If you want to understand how a material changes from one atomic-level configuration to another, it’s not enough to capture snapshots of before-and-after structures. It’d be better to track details of the transition as it happens. Same goes for studying catalysts, materials that speed up chemical reactions by bringing key ingredients together; the crucial action is often triggered by subtle atomic-scale shifts at intermediate stages.
“To understand the structure of these transitional states, we need tools to both measure and identify what happens during the transition,” said Anatoly Frenkel, a physicist with a joint appointment at the U.S. Department of Energy’s Brookhaven National Laboratory and Stony Brook University.
Frenkel and his collaborators have now developed such a “phase-recognition” tool–or more precisely, a way to extract “hidden” signatures of an unknown structure from measurements made by existing tools. In a paper just published in Physical Review Letters, they describe how they trained a neural network to recognize features in a material’s x-ray absorption spectrum that are sensitive to the arrangement of atoms at a very fine scale. The method helped reveal details of the atomic-scale rearrangements iron undergoes during an important but poorly understood phase change.

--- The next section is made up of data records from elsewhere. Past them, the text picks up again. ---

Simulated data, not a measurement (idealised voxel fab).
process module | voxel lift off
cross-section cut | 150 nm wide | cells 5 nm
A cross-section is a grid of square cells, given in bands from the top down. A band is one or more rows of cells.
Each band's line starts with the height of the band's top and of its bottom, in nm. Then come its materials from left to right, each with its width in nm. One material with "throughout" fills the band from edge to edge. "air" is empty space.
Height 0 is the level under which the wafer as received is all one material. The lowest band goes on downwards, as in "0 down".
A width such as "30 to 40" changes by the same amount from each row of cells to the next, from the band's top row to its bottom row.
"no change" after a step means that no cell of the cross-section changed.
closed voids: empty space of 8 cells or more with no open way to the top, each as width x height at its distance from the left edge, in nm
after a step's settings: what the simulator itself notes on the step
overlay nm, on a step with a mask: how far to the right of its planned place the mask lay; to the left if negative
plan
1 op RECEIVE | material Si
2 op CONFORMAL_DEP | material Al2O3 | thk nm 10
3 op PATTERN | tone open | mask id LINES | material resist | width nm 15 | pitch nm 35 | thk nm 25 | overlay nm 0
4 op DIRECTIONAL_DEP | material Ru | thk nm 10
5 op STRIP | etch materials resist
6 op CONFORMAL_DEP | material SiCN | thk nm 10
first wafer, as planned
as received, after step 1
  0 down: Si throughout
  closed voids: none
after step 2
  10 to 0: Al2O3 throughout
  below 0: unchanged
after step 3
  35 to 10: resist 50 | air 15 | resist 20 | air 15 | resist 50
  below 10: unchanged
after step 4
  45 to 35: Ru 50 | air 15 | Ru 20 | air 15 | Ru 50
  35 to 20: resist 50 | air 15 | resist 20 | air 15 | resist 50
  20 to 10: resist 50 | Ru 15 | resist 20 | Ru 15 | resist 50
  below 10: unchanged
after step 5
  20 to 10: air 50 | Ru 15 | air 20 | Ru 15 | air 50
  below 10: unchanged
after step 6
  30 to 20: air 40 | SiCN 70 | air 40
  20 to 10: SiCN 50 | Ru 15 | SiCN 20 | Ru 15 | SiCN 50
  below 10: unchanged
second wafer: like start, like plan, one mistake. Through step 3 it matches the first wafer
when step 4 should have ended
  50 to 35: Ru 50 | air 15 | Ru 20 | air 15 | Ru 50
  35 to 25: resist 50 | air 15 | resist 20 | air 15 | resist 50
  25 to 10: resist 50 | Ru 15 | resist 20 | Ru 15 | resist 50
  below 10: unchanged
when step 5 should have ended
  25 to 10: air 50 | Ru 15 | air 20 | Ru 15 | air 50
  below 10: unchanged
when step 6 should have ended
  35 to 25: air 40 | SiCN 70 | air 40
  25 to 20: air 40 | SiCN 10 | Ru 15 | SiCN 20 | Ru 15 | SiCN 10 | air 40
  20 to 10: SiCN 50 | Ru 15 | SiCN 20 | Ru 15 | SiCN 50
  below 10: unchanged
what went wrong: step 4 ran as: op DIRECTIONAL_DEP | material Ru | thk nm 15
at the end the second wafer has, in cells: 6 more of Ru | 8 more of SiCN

“This network training is similar to how machine learning is used in facial-recognition technology,” Frenkel explained. In that technology, computers analyze thousands of images of faces and learn to recognize key features, or descriptors, and the differences that tell individuals apart. “There is a correlation between some features of the data,” Frenkel explained. “In the language of our x-ray data, the correlations exist between the intensity of different regions of the spectra that also have direct relevance to the underlying structure and the corresponding phase.”
To get the neural network ready for “phase recognition”–that is, to be able to recognize the key spectral features–the scientists needed a training set of images.
Janis Timoshenko, a postdoctoral fellow working with Frenkel at Stony Brook and lead author on the paper, tackled that challenge. First, he used molecular dynamic simulations to create 3000 realistic structure models corresponding to different phases of iron and different degrees of disorder.
“In these models, we wanted to account for the dynamic effects, so we define the forces that act between different atoms and we allow the atoms to move around as influenced by these forces,” Timoshenko said. Then, using well-established approaches, he used mathematical calculations to derive the x-ray absorption spectra that would be obtained from each of these 3000 structures.
“It’s not a problem to simulate a spectrum,” Timoshenko said, “it’s a problem to understand them in the backwards direction–start with the spectrum to get to the structure–which is why we need the neural network!”
After using Timoshenko’s modeled spectral data to train the network, the scientists put their method to the test using real spectral data collected as iron underwent the phase transition.
“There are not a lot of experimental methods to monitor this transition, which happens at quite high temperatures,” Timoshenko said. “But our collaborators– Alexei Kuzmin, Juris Purans, Arturs Cintins, and Andris Anspoks from the Institute of Solid State Physics of the University of Latvia, my former institution–performed this really nice experiment at the ELETTRA synchrotron in Italy to collect x-ray absorption data on this phase transition for the first time.”
The neural network was able to extract the relevant structural information from the x-ray absorption spectrum of iron–in particular, the radial distribution function, which is a measure of the separations between atoms and how likely the various separations are. This function, unique for any material, is the key that can unlock the hidden details of the structure, according to Frenkel. It allowed scientists to quantify changes in the density and coordination of iron atoms in the process of their transition from one atomic arrangement to another.
In addition to being useful for studying the dynamics of phase changes, this method could be used to monitor the arrangements of nanoparticles in catalysts and other materials, the scientists say.
“We know that nanoparticles in catalytic materials change their structure in reaction conditions. It’s really important to understand the transitional structure–why it changes, and how that affects catalytic properties and processes,” Timoshenko said.
Nanoparticles also often take on structures that lie somewhere between crystalline and amorphous, with structural variations between the surface and the bulk. This method should be able to tease apart those differences so scientists can assess their relevance for material performance.
The method would also be useful for studying heterogeneous materials (which are made from a combination of particles with different sizes and shapes) and isomers of the same particle (which contain the same number of atoms but differ in their arrangements).
“No technique can image positions of atoms in three dimensions with such precision to tell what’s the difference between their shapes. But if we measure this radial distribution function, there is a chance to tell them apart–and address important questions about the role of heterogeneity in catalysis,” Frenkel said.